The most basic control flow structure is the `if` statement.

The code in an `if` statment only executes if its condition is `True`. For example:

In [22]:
a = 5
b = 3
print(f'a, b: {a, b}')
if a < b:
    print('a is less than b')
if a == b:
    print('a equals b')
if a > b:
    print('a is greater than b')

a, b: (5, 3)
a is greater than b


The `if` statment also has optional `elif` and `else` blocks.

An `else` block runs only if the preceding `if` or `elif` blocks did not run. 

`elif` stands for "else, if". An `elif` block runs only if the preceding `if` or `elif` blocks did not run **and** the condition is `True`.

Using `elif` and `else`, the preceding example can also be written as follows:

In [23]:
a = 5
b = 3
print(f'a, b: {a, b}')
if a < b:
    print('a is less than b')
elif a == b:
    print('a equals b')
else:
    print('a is greater than b')

a, b: (5, 3)
a is greater than b


### Looping

A loop is a block of code that repeats until a condition is met.

#### While loop

A `while` loop only repeats as long as its conditional expression is `True`. The following example adds `1` to the variable `a` until it has the value `5`:

In [24]:
a = 1
while (a < 5):
    a += 1
print("value after while loop:", a)

value after while loop: 5


#### For loop

A `for` loop iterates over a sequence, such as a list, tuple, dictionary, set, or string. The following example prints each element of a list on its own line:

In [25]:
mylist = [1,2,3]
for x in mylist:
    print(x)

1
2
3


A `for` loop iterates over the elements of lists in order, but the order of iteration for sets is dependent on their values - not their order.

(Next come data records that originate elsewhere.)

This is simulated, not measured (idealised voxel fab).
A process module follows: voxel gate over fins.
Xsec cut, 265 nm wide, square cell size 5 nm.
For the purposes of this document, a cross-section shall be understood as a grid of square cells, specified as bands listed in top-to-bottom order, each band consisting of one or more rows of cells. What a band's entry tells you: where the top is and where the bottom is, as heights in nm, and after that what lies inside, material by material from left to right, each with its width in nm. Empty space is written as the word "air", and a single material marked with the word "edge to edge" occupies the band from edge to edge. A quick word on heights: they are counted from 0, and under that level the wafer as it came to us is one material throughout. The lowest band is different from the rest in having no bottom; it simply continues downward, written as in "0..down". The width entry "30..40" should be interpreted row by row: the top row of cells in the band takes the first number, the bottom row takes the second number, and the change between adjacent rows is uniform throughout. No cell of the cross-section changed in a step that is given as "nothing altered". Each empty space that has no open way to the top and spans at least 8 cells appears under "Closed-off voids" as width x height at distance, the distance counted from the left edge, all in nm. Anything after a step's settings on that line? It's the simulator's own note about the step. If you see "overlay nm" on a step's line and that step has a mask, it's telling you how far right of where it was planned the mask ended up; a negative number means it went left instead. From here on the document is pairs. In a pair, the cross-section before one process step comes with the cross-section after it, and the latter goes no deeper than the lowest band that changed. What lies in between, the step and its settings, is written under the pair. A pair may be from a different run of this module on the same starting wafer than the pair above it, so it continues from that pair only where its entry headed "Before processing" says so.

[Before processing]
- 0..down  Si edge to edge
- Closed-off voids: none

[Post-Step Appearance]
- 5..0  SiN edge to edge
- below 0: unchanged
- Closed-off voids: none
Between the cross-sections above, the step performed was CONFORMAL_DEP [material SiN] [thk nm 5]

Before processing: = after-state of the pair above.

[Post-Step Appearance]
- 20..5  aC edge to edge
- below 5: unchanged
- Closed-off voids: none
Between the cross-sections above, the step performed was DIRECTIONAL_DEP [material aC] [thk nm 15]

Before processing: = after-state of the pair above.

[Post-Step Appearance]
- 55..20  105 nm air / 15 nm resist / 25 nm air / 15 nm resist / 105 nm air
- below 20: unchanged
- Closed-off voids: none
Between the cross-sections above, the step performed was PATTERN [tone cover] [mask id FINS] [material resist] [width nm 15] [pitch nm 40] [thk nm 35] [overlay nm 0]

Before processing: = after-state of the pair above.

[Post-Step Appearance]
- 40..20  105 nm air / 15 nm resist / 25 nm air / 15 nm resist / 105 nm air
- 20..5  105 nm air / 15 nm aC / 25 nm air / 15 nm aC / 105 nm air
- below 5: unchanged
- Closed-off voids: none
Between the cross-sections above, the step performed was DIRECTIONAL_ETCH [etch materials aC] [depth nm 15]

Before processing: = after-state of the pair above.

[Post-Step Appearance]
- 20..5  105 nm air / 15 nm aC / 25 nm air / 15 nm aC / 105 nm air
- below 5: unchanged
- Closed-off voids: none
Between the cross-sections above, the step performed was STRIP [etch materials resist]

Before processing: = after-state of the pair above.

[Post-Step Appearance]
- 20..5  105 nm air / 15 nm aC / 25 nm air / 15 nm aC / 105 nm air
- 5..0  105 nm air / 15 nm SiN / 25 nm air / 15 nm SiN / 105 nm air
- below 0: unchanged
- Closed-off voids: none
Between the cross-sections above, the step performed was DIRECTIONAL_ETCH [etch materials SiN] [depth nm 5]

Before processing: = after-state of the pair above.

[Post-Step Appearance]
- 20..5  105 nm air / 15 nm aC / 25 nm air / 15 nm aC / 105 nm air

For dictionaries, `for` loops iterate over keys by default, but instead of using the dictionary `mydictionary` as the object to iterate, use `mydictionary.values()` to iterate over the values, or `mydictionary.items()` to iterate over both. For example:

In [26]:
mydictionary = {1:2, 3:4}
print("Keys:")
for key in mydictionary:
    print(key)
print("Values:")
for value in mydictionary.values():
    print(value)
print("Key-Value Pairs:")
for key, value in mydictionary.items():
    print(key, value)

Keys:
1
3
Values:
2
4
Key-Value Pairs:
1 2
3 4


#### Comprehensions

Comprehensions in Python are a convenient way to construct new sequences (such as lists, sets, dictionaries) using other sequences.

Comprenehsions use `for` loop syntax inside the data types enclosing characters (`[]` for lists and `{}` for sets and dictionaries). The format on comprehension expressions is `output for input in object`. For example:

In [27]:
mylist = [1,2]
newlist = [x*2 for x in mylist]
print(f'newlist: {newlist}')

myset = {1,2}
newset = {x*2 for x in myset}
print(f'newset: {newset}')

mydictionary = {1:2}
newdictionary = {key*2:value*2 for key, value in mydictionary.items()}
print(f'newset: {newset}')

newlist: [2, 4]
newset: {2, 4}
newset: {2, 4}


## Commonly Used Functions

This is a list of functions that are used the most often.

### Sorting

To sort sequences, use the `sorted()` function. For example:

In [28]:
mylist = [3,2,1]
sorted(mylist)

[1, 2, 3]

In [29]:
{1}.copy()

{1}

### Copy

We often want to copy objects to change only a few values in them without changing the original objects.

Many object types - such as lists, sets, and dictionaries - have `copy()` methods. But it is better to use the `deepcopy()` function from the built-in `copy` library.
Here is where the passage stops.